How to read _ENV after script execution?
singalen opened this issue · 2 comments
We have Chunk::set_environment()
to set _ENV
.
(Initially I expected lua_ctx.globals().set()
to work, but apparently it's not the way).
Now, I'd like to know all the global variables that user has set, so I want to read _ENV
back, but apparently there is no way? lua_ctx.globals().get("_ENV")
returns an empty Table
.
What am I missing? Thank you.
Hi,
The way _ENV works in Lua definitely causes confusion - it's not exactly the same as global variables.
As a quick summary, loading a chunk of code like x = 3*y
the Chunk
is a lot like defining a function where any references to non-locals are rewritten to refer to _ENV
:
function()
_ENV.x = 3*_ENV.y
end
_ENV
by default is an upvalue which points to the same table as is returned by Context::globals()
, but you can point that to anything else with Chunk::set_environment()
. That doesn't affect Context::globals()
at all, just what that chunk/function sees when executing.

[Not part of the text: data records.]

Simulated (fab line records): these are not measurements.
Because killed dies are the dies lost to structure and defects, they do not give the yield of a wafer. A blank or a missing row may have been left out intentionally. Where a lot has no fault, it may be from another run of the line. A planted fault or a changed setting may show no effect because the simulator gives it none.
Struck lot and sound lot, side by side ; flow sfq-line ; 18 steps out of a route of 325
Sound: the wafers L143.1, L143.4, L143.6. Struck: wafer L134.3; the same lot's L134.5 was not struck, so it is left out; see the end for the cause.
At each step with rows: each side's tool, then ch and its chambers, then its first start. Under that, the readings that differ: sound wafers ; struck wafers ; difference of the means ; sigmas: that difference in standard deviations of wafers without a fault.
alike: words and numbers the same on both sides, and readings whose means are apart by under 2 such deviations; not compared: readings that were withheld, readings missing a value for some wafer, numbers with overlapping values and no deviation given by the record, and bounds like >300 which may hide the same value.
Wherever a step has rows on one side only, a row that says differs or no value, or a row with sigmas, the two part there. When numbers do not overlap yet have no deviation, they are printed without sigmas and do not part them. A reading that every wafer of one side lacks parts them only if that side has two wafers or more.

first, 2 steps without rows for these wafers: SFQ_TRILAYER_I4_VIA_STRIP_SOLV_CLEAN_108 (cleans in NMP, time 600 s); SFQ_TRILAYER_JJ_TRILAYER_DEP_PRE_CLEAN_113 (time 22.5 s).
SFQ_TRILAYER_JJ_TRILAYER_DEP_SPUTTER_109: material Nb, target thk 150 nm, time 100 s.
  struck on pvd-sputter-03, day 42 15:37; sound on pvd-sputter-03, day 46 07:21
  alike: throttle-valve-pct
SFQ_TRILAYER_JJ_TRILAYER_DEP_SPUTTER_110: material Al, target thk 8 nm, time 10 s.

It is possible in the low level Lua API to read back the upvalues from a chunk, but that isn't currently exposed in rlua. However, you can just keep a reference to it and read it after executing the chunk:
fn main() {
Lua::new().context(|lua| {
// Load some Lua code
let chunk = lua.load(r#"
print(x)
x = 3
y = 7
"#);
// Set up a new environment with some predefined data
let new_env = lua.create_table()?;
new_env.set("x", 1)?;
let print_function: Function = lua.globals().get("print")?;
// The code uses print()
new_env.set("print", print_function)?;
// The code will execute with new_env as the _ENV value,
// which acts as the globals in that chunk.
let chunk = chunk.set_environment(new_env.clone())?;
// Actually parse and run it. This should print "1"
chunk.exec()?;
let new_x: i32 = new_env.get("x")?;
let new_y: i32 = new_env.get("y")?;
println!("After executing, x={} y={}", new_x, new_y);
Ok::<(), rlua::Error>(())
}).unwrap();
}
If you need to keep a reference to the environment for longer than one Lua::context()
call then the normal way to do that is to save it in the registry using Context::create_registry_value()
.
Great, thank you! I expected Table
to be a value type, not "reference". But I should have guessed by the fact that it requires a lifetime.